Ari - 'Fræ'
After finally getting around to the Mammút album, we can concentrate on reviewing more recent albums, and whilst we enjoy getting our heads around new releases from 'Black Dog Howl' (Denmark) and 'Ilkka Arola' (Finland), we'll stay in Iceland for an excellent album release from Ari (Guðmundsson). The multi-instrumentalist has just released his album entitled 'Fræ' (translated to 'Seeds'), and I've enjoyed listening to this so much over the last week.

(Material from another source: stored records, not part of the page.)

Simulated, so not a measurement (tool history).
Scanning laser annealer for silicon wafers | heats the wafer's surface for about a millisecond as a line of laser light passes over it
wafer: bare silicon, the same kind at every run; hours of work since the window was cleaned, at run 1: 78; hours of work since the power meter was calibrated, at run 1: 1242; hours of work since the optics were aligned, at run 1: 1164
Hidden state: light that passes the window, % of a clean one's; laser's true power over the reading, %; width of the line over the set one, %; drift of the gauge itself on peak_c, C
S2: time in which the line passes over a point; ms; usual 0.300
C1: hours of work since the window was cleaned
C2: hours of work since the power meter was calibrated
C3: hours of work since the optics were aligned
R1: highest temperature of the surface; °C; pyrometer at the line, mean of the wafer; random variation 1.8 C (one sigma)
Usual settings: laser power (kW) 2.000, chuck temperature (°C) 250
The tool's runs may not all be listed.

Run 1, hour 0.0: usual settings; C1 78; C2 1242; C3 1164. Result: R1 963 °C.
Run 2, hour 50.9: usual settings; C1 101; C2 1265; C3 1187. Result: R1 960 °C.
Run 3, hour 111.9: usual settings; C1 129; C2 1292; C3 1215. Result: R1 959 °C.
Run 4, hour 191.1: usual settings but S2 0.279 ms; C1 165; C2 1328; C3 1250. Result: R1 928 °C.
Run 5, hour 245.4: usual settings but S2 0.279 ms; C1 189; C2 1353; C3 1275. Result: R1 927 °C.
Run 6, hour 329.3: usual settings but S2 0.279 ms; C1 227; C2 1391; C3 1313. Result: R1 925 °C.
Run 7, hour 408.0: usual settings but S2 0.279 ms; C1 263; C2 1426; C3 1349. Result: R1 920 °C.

I've always had a fascination in musicians who write and perform almost all the instruments in their albums, and in 'Fræ' Ari is able to set out a real personal style and ambition in his songwriting, that i guess might possibly get lost if he was performing with other musicians. The music is generally easy to listen to, directly contrasting with Mammút, because 'Kinder Versions' might be outstanding in many ways, but it has a harshness to it that you'll never see in Ari's music. The lyrics are in Icelandic, which obviously does mean that I've probably missed some important points, but there's a passion in the vocals, especially on tracks such as 'Hinnin og haf', and the lyrics that I have worked through are clearly well constructed.
So the album opens with 'Spor', synth driven in the main, with a hypnotic beat, and it is actually a fairly understated opening, and maybe not an album highlight. The album really gets moving though with 'Nýju vondu næturnar' (New Bad Nights'), a great synth theme which carries the track forward, and when the guitars join in for the chorus this suddenly feels like an album which really means business. I really like the lyrics here too... ''After these new bad nights it's so easy to wake up in a wrong town, in a wrong bed and in a wrong wrong body'.
After the rockier 'Fræ', we're offered a real highlight of the album, 'Auga uppþotsins' ('The eye of the riot'), which sets out Ari's frustration with the 'untouchables' in society, those such as the bankers, who stand in the heart of the storm but remain standing to regroup and carry on taking advantage of the country like before. Musically it is the most beautifully melodic track, the chorus offers hints of Icelandic bands such as Ampop, and the vocals are emotional and convincing. 'Á eldi' ('On Fire') is a catchy indie pop song with a great bass line and I like the short instrumental section that launches the track towards the climax.
More thoughtful lyrics in 'Anarkistinn' leads us to another favourite on the album 'Himinnn og haf', which is based on the Icelandic saying 'there is a heaven and sea between us', and builds to a lovely emotional chorus which I really like, with the lyrics 'Why am I again in a place where I've never been before, It's not that I want this, but still I run fast (fast, fast) towards it'. All that's missing is a big string section to really layer on the intensity of the track. Allur hávaði heimsins ('All the noise of the earth') builds to the biggest chorus of the album, and then he ends with 'Endakall', another thought provoking song based around the repeated phrase 'The end ends / The end will end soon'.
As much as I like tracks such as 'Auga uppþotsins', it's probably fair to say that this isn't an album which has those 3 or 4 killer single type tracks that will catapult it to fame and fortune, and it's not got 'big' glitzy production either. But we've always wanted albums to be the main focus of Nordic Music Review, and as such Fræ is a real success, with a consistent set of likeable tracks that fuse nicely the synths and guitars, offer plenty of big melodies and catchy chorus along the way, and have impressively considered lyrics too. I really hope this gets some traction back in Iceland at least, because 'unheralded' independent releases like this which are so musical and thought provoking, are deserving of as much attention as possible.